Hidden Markov Model

HMM

A Markov chain is useful when we need to compute a probability for a sequence of observable events. In many cases, the events we are interested in are hidden - meaning we don’t observe them directly.

HMM allows us to talk about both observed events and hidden events that we think of as causal factors in our probabilistic model.

A HMM is specified by the following components:

• A set of N states

  Q = q1, q2, …, qN

• A transition probability matrix A, each aij representing the probability of moving from state i to state j, such that: ∀i. Σj=1n aij = 1

  A = a11, a12, …, an1, …, ann

• An initial probability distribution over states. πi is the probability that the Markov chain will start in state i. Some states may have πj = 0, meaning that they cannot be initial states. Also, Σj=1n πi = 1

  π = π1, π2, …, πN

• A sequence of T observations, each one drawn from a vocabulary V - v1, v2, …, vv

  O = o1, o2, …, oT

• A sequence of observation likelihoods, each expressing the probability of an observation ot being generated from a state i

  B = bi(ot)

Hidden Markov Model (HMM) is a statistical Markov model in which the system being modelled is assumed to be a Markov process (chain) – call it X – with unobservable (“hidden”) states. HMM assumes that there is another process Y whose behaviour “depends” on X. The goal is to learn about X by observing Y.

A HMM is specified by two functions (which can be probabilistic):

• A transition function, which defines how to go from hidden state n to hidden state n + 1.
• An observation function, which defines how to go from hidden state n to observed state n.
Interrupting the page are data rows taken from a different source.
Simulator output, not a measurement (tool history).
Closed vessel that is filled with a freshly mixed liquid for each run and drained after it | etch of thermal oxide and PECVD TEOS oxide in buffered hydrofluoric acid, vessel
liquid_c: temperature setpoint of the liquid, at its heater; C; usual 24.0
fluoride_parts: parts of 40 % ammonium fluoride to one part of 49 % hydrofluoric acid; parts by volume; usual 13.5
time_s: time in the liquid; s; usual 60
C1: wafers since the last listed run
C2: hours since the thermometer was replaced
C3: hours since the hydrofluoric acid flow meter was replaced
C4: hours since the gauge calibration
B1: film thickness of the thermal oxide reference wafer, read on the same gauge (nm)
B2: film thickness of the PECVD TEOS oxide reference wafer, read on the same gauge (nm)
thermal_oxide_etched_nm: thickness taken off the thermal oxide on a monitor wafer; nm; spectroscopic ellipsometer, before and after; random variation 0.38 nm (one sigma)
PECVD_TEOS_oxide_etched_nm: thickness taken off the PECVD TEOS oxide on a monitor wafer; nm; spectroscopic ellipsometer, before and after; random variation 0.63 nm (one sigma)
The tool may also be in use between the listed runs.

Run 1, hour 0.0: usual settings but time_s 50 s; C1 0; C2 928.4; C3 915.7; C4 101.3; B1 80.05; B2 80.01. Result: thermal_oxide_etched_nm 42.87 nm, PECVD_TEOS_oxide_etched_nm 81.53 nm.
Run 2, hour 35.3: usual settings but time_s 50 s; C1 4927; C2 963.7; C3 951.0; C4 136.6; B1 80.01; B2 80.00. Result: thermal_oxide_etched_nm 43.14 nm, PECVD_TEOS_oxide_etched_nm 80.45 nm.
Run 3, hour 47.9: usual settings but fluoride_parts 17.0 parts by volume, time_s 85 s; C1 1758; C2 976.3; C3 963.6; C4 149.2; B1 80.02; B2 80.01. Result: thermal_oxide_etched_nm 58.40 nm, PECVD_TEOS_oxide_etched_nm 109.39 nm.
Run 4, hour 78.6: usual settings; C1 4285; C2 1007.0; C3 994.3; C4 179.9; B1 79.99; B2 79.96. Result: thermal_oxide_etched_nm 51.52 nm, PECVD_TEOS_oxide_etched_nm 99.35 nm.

These functions can be defined in many different ways - there is no generalisation or “typical” implementation. The parameters of a HMM (which we try to learn when inferring a HMM) parameterise the transition function and observation function.

Inference

There are several inference problems associated with HMMs i.e. problems for which we can use HMMs as an inference tool.

• Given the parameters of the HMM, compute the probability of a particular observed sequence
• Given the parameters of the HMM and a sequence of observations y(1),…,y(t), compute the probability of some particular latent variable(s).

Learning

The parameter learning task of HMMs is, given an observed sequence, find the best set of state transition and emission probabilities. The task is usually to derive the maximum likelihood estimate of the HMM’s parameters given the set of observable sequences. However in certain situations, Bayesian inference methods such as MCMC sampling are proven to be favourable over finding a single likelihood model.